Let’s look at the data by city and try to figure out if there is a correlation between the number of laws in a particular state and the per capita casualty rates for cities in that state:

# First, remove DC since we don't have data on the number of gun laws there
meanCBClaws <- filter(meanCBC, state != "District of Columbia")
lawlist <- sapply(meanCBClaws$state, function(x) mean.laws.by.year[mean.laws.by.year$State == x,2])

meanCBClaws <- ungroup(meanCBClaws) %>% 
      mutate("numlaws" = round(unlist(lawlist), digits = 1), 
             meanCasRate = round(meanCasRate, digits = 1), 
             meanKRate = round(meanKRate, digits = 1), 
             meanIRate = round(meanIRate, digits = 1))

oldnames <- names(meanCBClaws) # Save the current column names for later

# Do some renaming to make things easier to understand
names(meanCBClaws) <- c("City", "state.long", "State", "Casualty Rate", "Fatality Rate", "Injury Rate", "Number of Laws")

p.allcities <- ggplot(data = meanCBClaws, aes(x = `Number of Laws`, 
                                              y = `Casualty Rate`, 
                                              color = State)) +
      geom_point(aes(text = paste(City, ", ", State, "<br>Number of Laws: ", 
                                  `Number of Laws`, "<br>Casualty Rate: ", 
                                  `Casualty Rate`, "<br>Fatality Rate: ", 
                                  `Fatality Rate`, "<br>Injury Rate: ", 
                                  `Injury Rate`, sep = ""))) + 
      labs(x = "Number of Laws", 
           y = "Casualty Rate (Per 100,000 People)") + 
      theme(legend.position = "none")

ggplotly(p.allcities, tooltip = c("text"))

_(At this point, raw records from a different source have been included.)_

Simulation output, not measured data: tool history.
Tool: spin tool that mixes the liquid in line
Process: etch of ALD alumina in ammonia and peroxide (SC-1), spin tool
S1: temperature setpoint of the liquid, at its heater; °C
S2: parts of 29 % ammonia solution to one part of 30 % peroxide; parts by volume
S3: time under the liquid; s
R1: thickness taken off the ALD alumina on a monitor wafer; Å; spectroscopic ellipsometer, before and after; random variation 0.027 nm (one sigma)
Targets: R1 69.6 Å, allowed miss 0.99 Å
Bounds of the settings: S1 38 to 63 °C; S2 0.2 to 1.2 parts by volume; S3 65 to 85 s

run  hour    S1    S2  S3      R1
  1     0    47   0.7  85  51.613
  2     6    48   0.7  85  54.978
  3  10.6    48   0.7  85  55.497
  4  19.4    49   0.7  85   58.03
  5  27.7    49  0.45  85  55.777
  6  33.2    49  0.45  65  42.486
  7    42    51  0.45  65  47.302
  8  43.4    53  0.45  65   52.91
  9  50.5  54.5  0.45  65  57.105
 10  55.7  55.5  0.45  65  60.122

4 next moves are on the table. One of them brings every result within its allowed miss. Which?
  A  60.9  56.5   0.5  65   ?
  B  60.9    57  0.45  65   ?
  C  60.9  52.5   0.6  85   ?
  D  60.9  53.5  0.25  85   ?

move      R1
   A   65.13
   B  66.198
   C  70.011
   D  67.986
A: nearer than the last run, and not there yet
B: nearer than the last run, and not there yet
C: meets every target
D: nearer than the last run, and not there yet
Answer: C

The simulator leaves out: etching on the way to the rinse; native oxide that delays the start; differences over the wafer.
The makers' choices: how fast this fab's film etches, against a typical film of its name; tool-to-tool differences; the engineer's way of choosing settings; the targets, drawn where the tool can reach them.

There are 739 cities displayed here (there are actually a lot more cities throughout the US where gun violence occurred, but the population data were only available for cities over 50,000 people). It is clear that in a given state, there is a wide distribution in the casualty rates. You can hover over each point to see the data it represents.

Unsurprisingly, it is clear that individual states experience different levels of gun violence in different cities. Let’s look at a box plot in order to see the distribution in city casualty rates in each state:

ggplot(data = meanCBClaws, aes(x = state.long, y = `Casualty Rate`, 
                               fill = `Number of Laws`)) +
      geom_boxplot() + 
      labs(x = NULL) + 
      labs (y = "Casualty Rate (Per 100,000 People)") +
      scale_fill_gradient2(midpoint = max(meanCBClaws$`Number of Laws`)/2, name = "Avg. Number of State Gun Laws", guide = guide_colorbar(direction = "horizontal", title.position = "top", barwidth = 10, title.hjust = .5)) + 
      theme(legend.background = element_rect(fill="gray90", size=.3, 
                                             color = "black", linetype = 1)) +
      theme(legend.justification=c(1,1), legend.position=c(1,1)) +
      theme(axis.text.x  = element_text(angle = 90, vjust = 0.5, 
                                        hjust = 1, size = 14)) + 
      theme(axis.title.y = element_text(size = 16)) + 
      theme(plot.title = element_text(size = 16))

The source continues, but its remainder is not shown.